[slurm-users] Task launch failure on cloud nodes (Address family '0' not supported)

Tue May 23 20:02:37 UTC 2023

I'm working on setting up a cloud partition, and running into some communications problems between my nodes. This looks like something I have misconfigured, or information I haven't correctly supplied to slurm, but the low-level nature of the error has made it hard for me to figure out what I've done wrong.

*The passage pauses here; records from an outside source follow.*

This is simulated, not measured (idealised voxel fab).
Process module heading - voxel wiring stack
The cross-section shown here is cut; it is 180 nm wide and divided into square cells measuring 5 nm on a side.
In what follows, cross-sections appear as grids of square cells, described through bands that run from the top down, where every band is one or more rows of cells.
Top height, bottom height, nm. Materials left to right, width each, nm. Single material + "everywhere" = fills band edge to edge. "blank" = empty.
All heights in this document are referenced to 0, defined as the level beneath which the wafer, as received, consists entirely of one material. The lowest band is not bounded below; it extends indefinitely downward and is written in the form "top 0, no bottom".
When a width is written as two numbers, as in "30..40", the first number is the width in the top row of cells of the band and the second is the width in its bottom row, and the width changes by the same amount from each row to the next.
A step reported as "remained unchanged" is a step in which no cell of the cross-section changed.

I have a batch script which is essentially:

	#!/bin/sh
	#SBATCH --time=2
	#SBATCH --partition=cloud
	#SBATCH --ntasks=8
	#SBATCH --cpus-per-task=1
	srun -vvvvv --slurmd-debug=verbose singularity exec my-image.sif some args

Submitting this with `sbatch`, two 4 core VM nodes are started up as expected, the batch script is sent to one, and begins executing the `srun`. That seems to allocate the necessary job steps, but then fails when trying to communicate with the nodes in the allocation to start the tasks:

	srun: jobid 320: nodes(2):`ec[0-1]', cpu counts: 4(x2)
	srun: debug2: creating job with 8 tasks
	srun: debug:  requesting job 320, user 1000, nodes 2 including ((null))
	srun: debug:  cpus 8, tasks 8, name singularity, relative 65534
	srun: launch/slurm: launch_p_step_launch: CpuBindType=(null type)
	srun: debug:  Entering slurm_step_launch
	srun: debug:  mpi type = (null)
	srun: debug:  mpi/none: p_mpi_hook_client_prelaunch: Using mpi/none
	srun: debug:  Entering _msg_thr_create()
	srun: debug4: eio: handling events for 2 objects
	srun: debug3: eio_message_socket_readable: shutdown 0 fd 9
	srun: debug3: eio_message_socket_readable: shutdown 0 fd 5
	srun: debug:  initialized stdio listening socket, port 43793
	srun: debug:  Started IO server thread (139796182816512)
	srun: debug:  Entering _launch_tasks
	srun: debug3: IO thread pid = 1507
	srun: debug4: eio: handling events for 4 objects
	srun: debug2: Called _file_readable
	srun: debug3:   false, all ioservers not yet initialized
	srun: launching StepId=320.0 on host ec0, 4 tasks: [0-3]
	srun: debug3: uid:1000 gid:1000 cwd:/tmp/job-320 0
	srun: launching StepId=320.0 on host ec1, 4 tasks: [4-7]
	srun: debug3: uid:1000 gid:1000 cwd:/tmp/job-320 1
	srun: debug2: Called _file_writable
	srun: debug3:   false
	srun: debug3:   eof is false
	srun: debug2: Called _file_writable
	srun: debug3:   false
	srun: debug3:   eof is false
	srun: debug3: Called _listening_socket_readable
	srun: debug3: Trying to load plugin /usr/lib64/slurm/route_default.so
	srun: route/default: init: route default plugin loaded
	srun: debug3: Success.
	srun: debug3: Tree sending to ec0
	srun: debug2: Tree head got back 0 looking for 2
	srun: debug3: Tree sending to ec1
	srun: error: slurm_get_port: Address family '0' not supported
	srun: error: Error connecting, bad data: family = 0, port = 0
	srun: debug3: problems with ec1
	srun: error: slurm_get_port: Address family '0' not supported
	srun: error: Error connecting, bad data: family = 0, port = 0
	srun: debug3: problems with ec0
	srun: debug2: Tree head got back 2
	srun: debug:  launch returned msg_rc=1001 err=1001 type=9001
	srun: error: Task launch for StepId=320.0 failed on node ec1: Communication connection failure
	srun: debug:  launch returned msg_rc=1001 err=1001 type=9001
	srun: error: Task launch for StepId=320.0 failed on node ec0: Communication connection failure
	srun: error: Application launch failed: Communication connection failure
	srun: Job step aborted: Waiting up to 32 seconds for job step to finish.
	srun: error: Timed out waiting for job step to complete

It looks like the problem is inability to get correct addresses for the nodes in order to send data to them, but rather than a failure to translate the hostnames to addresses with DNS (which should work on these nodes), it appears that the slurm code in `srun` thinks it already has addresses, and attempts to use them even though they are in some uninitialized or partially initialized state (`ss_family` == 0).